Liberty College and Career Academy CEO Tom Alexander pitches the charter school as “not your daddy’s trade school,” and about 70 middle-school students can say they participated last week in something that’s “not your mama’s summer camp.”
Each middle school was offered up to six slots per pathway at the four-day camps. Students received an overview of career pathways available at the career academy, such as graphic arts, teaching and health occupations.
“The schools set their criteria for who they sent. Our only expectation was that they send us kids who would be reasonably serious and had good discipline…,” Alexander said. “Part of the big idea is to keep the momentum going. If you have young people who are excited about coming out here in the seventh-grade, then they’re going to remember it... By the time they get to 10th grade, they’ve gotten three doses of the cool things you can do out here.”

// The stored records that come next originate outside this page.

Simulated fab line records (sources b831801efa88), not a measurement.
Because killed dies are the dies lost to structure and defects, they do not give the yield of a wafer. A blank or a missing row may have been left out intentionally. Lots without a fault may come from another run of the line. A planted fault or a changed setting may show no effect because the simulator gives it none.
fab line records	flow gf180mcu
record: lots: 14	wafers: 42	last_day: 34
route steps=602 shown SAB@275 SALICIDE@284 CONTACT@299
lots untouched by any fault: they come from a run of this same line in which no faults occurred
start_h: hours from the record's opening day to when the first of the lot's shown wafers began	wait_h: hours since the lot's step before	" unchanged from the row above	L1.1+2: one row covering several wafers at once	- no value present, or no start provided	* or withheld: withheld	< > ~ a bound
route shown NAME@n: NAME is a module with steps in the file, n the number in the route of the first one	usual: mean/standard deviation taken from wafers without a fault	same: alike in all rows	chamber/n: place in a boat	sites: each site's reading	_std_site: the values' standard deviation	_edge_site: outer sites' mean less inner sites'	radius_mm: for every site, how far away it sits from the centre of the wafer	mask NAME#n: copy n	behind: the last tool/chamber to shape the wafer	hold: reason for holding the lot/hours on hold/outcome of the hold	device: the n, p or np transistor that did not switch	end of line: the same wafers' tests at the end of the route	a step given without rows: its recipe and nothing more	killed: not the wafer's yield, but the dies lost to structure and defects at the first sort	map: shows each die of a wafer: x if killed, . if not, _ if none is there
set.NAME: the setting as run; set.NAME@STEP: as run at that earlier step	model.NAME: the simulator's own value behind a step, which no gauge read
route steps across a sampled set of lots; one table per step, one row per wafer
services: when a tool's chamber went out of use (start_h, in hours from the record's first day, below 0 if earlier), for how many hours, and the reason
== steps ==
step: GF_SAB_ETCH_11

The camp was a first for the academy. Alexander said they began with a small operation and hope to expand it in the future. This year, the 8-11:30 a.m. instruction coincided with summer remediation, so school buses transported students to the Airport Road campus.
After introductions to their disciplines and overviews on Monday, when students learned what skills, training and employment opportunities come with each field, they rolled up their sleeves and got to work Tuesday.
For culinary-arts students, that meant preparing snacks for their peers on subsequent days. For construction students, it meant using nail guns on plywood. And for graphic-arts students, it meant working with prototypes of Bradwell Institute’s letterhead.
In the structural aircraft support classroom, Savannah Technical College instructor Joseph DeLong taught students how to rivet.
Both rising seventh-graders at Midway Middle School Terrence Gordon and Destiny Black concentrated while riveting on a practice sheet of metal, and they said they were enjoying the camp.
Nearby, Snelson-Golden Middle School seventh-grader Clayton Oliver said the experience was different from his expectations.
“I didn’t expect hands on,” Clayton said. “I figured we would do worksheets. It’s pretty cool.”
He wants to attend the academy as an associate once he becomes eligible.
“I’m up for anything, especially having to do with aircraft,” he added, explaining that his grandfather’s work both as a pilot and an engineer inspired him to pursue work in aviation.
Like Oliver, Lewis Frasier Middle School eighth-grader Randy Johnson also knew prior to attending the career camp which field he was interested in because his older sister and brother both attended the academy.
Johnson and several other students oohed and aahed in the welding room as instructor Barry Kennedy fused together two pieces of metal with a blue-flamed blow torch.
“I think it’s exciting being able to work safely with fire, and the ability to find a job that suits my characteristics,” Johnson said. “Me, personally, I like to play with fire and my mother told me not to, but since we found a safe way to do it and it will get me a job, I think it’s, like, perfect.”